Friday morning docket: Still dissecting the dustup

While folks are still dissecting the POTUS-SCOTUS incident during the State of the Union address, let’s take a glance at some other Washington legal news:

Bankruptcy boost: A bill that would increase the number of federal bankruptcy judges to handle the recent surge of personal and corporate bankruptcies has advanced in the House. (Lawyers USA)

Beyond Ledbetter: Lawmakers marking the one-year anniversary of the Lilly Ledbetter Fair Pay Act being signed by President Barack Obama said more work needs to be done – and urged passage of another law that would further boost worker protections. (Lawyers USA)

High Court to take on airport privacy? Will the Supreme Court tackle the issue of those controversial full-body scanners at the nation’s airports? (UPI)

Change of venue? The Justice Department, facing mounting pressure from New York politicians, is exploring contingency sites for the trial of alleged terrorist conspirators. (New York Times)

Reunited, and equal: Descendants of the parties in Plessy v. Ferguson reunited for a discussion about that case in Topeka.

Haliburton asks SCOTUS to drop case: Halliburton Co. is asking the Supreme Court to block a Texas woman’s lawsuit alleging she was raped by military contractor co-workers in Iraq. (ABC News)
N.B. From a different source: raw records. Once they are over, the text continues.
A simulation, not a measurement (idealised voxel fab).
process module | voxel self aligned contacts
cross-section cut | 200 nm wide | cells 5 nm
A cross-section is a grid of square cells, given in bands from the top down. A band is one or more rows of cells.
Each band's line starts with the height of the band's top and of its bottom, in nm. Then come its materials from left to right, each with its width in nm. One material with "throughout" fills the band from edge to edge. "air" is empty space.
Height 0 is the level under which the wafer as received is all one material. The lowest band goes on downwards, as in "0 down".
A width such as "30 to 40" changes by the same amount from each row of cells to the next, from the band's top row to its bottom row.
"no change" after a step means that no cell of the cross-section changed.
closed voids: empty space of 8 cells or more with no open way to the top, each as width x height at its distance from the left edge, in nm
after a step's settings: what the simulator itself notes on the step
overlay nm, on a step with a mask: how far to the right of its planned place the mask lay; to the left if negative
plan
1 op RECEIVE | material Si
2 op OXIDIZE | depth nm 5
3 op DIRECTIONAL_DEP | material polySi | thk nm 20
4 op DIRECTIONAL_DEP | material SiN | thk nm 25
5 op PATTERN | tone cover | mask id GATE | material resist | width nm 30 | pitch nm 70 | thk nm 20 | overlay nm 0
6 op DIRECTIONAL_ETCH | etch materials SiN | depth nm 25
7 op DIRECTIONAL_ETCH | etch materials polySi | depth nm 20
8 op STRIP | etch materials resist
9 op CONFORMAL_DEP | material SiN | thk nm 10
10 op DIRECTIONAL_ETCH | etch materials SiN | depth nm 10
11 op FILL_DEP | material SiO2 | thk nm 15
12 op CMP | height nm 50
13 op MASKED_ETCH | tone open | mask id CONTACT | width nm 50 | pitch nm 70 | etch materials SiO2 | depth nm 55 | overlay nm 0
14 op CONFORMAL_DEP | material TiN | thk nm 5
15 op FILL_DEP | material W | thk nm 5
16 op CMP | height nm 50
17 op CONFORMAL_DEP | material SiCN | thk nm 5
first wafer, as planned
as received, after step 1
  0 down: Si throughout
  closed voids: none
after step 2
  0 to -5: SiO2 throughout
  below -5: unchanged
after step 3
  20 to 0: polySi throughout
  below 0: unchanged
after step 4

Biden backs Obama’s Citizens United slam

As some political and legal pundits spend the morning debating whether it was proper for President Barack Obama to call out the Supreme Court during his State of the Union address last night, others are pondering whether it was fitting for Justice Samuel Alito to make his disapproval of Obama’s comments visibly apparent.

But Vice President Joe Biden took to the airways this morning to defend the president’s remarks about the ruling in Citizens United v. FEC, calling the ruling, which removed limits on corporate spending in federal election campaigns, “the last thing we need.”

“The president didn’t question the integrity of the court. He questioned the judgment of it,” Biden said on “Good Morning America” this morning, according to the AP. “A lot of these multinational corporations are owned as much by foreign interests as they are by domestic interests.”

“I think it’s an outrageous decision,” Biden said later. “Not outrageous in the fact that these guys are bad guys, but outrageous in the way you read the Constitution [to allow] excessive amounts of money be able to influence the outcome of elections.”

He echoed Obama’s call for a congressional remedy. “I think it was dead wrong and we have to correct it,” said Biden.

Justice Alito’s head shake heard ’round the Union

Within minutes of the conclusion of President Barack Obama’s first State of the Union address Wednesday night, the internet was already abuzz over what Justice Samuel Alito did as the president criticized last week’s Supreme Court campaign finance ruling.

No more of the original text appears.